YouTube, the world’s largest video-sharing website, has announced that it will widen its policies to permit controversial political speech during the upcoming election cycle.
Key Details
- On June 2, YouTube announced in a blog post that it will be scaling back on its policy to suppress “election misinformation” as the 2024 election season approaches.
- YouTube says that it has re-evaluated its policies and realized that curbing misinformation came at the expense of harming political speech and having little effect on reducing real-world issues in the process.
- The platform will continue to prioritize authoritative sources and punish sources that purposely mislead voters with claims that discourage eligible voters or misdirect them on how to vote. The platform will also continue suppressing hate speech, violence incitement, and harassment.
Why It’s Important
In December 2020, YouTube implemented a new policy that suppressed “election misinformation” in an effort to curb claims that the recent presidential election had been decided fraudulently. The initial policy resulted in tens of thousands of videos being removed from the platform.

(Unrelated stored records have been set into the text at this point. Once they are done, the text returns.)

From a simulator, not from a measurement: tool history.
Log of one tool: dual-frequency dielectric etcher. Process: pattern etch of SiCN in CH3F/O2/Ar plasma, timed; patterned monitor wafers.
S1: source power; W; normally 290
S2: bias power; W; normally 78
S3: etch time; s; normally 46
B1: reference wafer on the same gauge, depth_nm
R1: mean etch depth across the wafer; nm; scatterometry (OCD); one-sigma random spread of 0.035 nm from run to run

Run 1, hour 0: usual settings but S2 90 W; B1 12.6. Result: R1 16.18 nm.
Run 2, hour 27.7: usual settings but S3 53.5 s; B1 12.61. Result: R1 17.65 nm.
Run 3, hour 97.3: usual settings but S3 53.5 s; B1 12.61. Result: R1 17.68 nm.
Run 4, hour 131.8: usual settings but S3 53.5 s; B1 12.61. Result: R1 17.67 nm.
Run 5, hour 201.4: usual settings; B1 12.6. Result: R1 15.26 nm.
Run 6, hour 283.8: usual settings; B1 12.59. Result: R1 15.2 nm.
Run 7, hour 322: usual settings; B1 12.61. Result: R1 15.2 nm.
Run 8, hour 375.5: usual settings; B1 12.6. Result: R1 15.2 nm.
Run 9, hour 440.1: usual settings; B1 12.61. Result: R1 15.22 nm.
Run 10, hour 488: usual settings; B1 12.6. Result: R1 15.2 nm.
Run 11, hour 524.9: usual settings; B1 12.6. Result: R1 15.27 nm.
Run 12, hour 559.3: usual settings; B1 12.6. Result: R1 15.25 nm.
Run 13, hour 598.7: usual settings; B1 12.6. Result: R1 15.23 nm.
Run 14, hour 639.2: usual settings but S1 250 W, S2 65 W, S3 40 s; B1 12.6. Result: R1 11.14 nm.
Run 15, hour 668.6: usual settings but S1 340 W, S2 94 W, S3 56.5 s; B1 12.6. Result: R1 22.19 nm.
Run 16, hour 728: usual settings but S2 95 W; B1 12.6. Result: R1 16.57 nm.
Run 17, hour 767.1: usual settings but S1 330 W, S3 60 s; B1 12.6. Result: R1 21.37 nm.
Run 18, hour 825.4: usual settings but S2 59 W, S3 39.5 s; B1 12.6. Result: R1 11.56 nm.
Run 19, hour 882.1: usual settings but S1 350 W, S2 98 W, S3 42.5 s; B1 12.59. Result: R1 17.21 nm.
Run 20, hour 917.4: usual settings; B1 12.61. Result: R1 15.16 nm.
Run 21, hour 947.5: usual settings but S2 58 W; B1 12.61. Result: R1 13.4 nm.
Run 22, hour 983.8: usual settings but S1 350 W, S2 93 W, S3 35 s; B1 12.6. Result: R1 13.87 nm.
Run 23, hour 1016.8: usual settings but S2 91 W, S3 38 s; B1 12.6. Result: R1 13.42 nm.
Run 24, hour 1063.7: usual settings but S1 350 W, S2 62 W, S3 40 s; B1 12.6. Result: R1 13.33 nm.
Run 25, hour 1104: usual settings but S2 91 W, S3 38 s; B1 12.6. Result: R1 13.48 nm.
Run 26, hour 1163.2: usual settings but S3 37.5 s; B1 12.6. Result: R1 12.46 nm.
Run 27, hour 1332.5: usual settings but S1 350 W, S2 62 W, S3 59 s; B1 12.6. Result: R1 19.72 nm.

From November 2020 to January 2021, the U.S. was rocked by claims that the 2020 presidential election had been stolen by Democrat ballot harvesting initiatives, miscounting tallying machines, and unsupervised mail-in voting. The claims—echoed by outgoing President Donald Trump—resulted, intentionally or not, in the January 6 Capital Hill riot, with thousands of Americans marching against the nation’s capital and believing that the election had been stolen.
Social media took a large portion of the blame for the day’s events, with right-leaning alternative apps like Parler accepting responsibility for the riot over claims that users organized through them. Parler was subsequently removed from Apple’s App Store. Later studies found that Facebook and YouTube allowed users to organize and spread information about the protests.
YouTube’s decision to back off its policies reflects a desire to provide “a home for open discussion and debate during the ongoing election season.” The decision has been met with some praise and criticism, with proponents of the policy arguing that YouTube is “setting the stage for an encore” of the January 6 riots.
“YouTube’s announcement today that they will resume allowing bad actors to lie about the 2020 presidential election result comes as no surprise. YouTube was one of the last major social media platforms to keep in place a policy attempting to curb 2020 election misinformation. Now, it’s decided to take the easy way out by giving people like Donald Trump and his enablers free rein to continue to lie without consequence about the 2020 elections,” Media Matters VP Julie Millican tells The Wrap.
As we previously reported, Fox News was forced to offer one of the largest out-of-court settlements in history to Dominion Voting Systems of $787 million in April after the network repeatedly pushed claims that the voting systems company had contributed to election fraud. Dominion argued that the network was engaged in malicious slander.